Today we get to sing to the Lord the “new song” born from the marvelous things and the salvation Our Lord openly shows (Psalm of the Day). This salvation is the Holy Spirit who is the “good and perfect gift from above” (Second Lesson). The Spirit’s salvation is to guide us into all truth (Gospel). And by the Spirit we pray the Father that we may “love what you command and desire what you promise” (Collect).
Those Who Wait on the Lord Shall Rejoice
Jubilate means “Make a joyful shout,” from the first verse of Psalm 66. This Psalm expresses the joy and thanksgiving that are the response of faith to God’s creative and redemptive acts. This joyful Psalm attributes praise and glory to God alone, for it is He that “turned sea into dry land” to deliver His people form bondage through the Red Sea, and it is He that keeps our soul among the living,” delivering His people from bondage to sin and death by the waters of Holy Baptism. He alone is worthy of our worship and prayers. “But certainly God has heard me; He has attended to the voice of my prayer. Blessed be God, who has not turned away my prayer, nor His mercy from me!”
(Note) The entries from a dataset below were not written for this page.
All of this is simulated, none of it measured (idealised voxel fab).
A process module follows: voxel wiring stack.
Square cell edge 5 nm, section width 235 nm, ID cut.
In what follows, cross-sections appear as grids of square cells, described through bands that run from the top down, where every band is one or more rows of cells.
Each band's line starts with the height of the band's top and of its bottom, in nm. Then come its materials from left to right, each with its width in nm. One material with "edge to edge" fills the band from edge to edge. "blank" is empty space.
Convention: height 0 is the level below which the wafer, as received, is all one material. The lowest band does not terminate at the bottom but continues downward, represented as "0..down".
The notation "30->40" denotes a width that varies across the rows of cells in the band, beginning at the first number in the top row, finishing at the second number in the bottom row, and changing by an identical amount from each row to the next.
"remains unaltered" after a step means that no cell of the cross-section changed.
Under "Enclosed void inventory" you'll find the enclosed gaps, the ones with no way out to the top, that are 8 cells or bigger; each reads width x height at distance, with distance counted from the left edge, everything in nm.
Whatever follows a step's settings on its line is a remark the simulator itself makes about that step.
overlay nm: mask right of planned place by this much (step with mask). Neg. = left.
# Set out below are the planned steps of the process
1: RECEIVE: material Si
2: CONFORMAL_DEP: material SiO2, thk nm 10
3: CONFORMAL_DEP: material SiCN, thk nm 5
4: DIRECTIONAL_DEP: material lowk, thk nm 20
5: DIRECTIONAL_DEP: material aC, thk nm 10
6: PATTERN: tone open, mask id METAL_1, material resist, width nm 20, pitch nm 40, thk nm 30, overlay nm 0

The people of God are pilgrims and sojourners in this world, looking ahead to a destination yet to come. We are those who wait on the Lord. But, Jesus tells us that the wait is just a little while. Though you must experience sorrow for a time, though you must live as strangers in a world that is at enmity with Christ, yet your sorrow will be turned to joy when He returns. The little while of weeping shall be replaced with an eternity of rejoicing in the presence of Christ the crucified and risen Savior.
The Good Shepherd Cares for His Sheep
Our Lord Jesus is the Good Shepherd (John 10:11–16). He is not like the hireling, who cares nothing for the sheep and only for himself, who flees when he sees the wolf coming. Rather, Jesus is the Good Shepherd who seeks out His scattered sheep to deliver them (Ezek. 34:11–16). He gathers them and feeds them in rich pasture. He binds up the broken and strengthens the sick. He lays down His life for wandering and wayward sheep. On the cross, Christ bore in His body the attacks of the predators of sin and death and the devil for you that you might be saved. He now lives to restore your soul in the still waters of baptism, to lead you in the paths of righteousness by the voice of His Gospel, to prepare the table of His holy supper before you, that you may dwell in the house of the Lord forever (Psalm 23). “For you were straying like sheep, but have now returned to the Shepherd and Overseer of your souls” (1 Peter 2:25).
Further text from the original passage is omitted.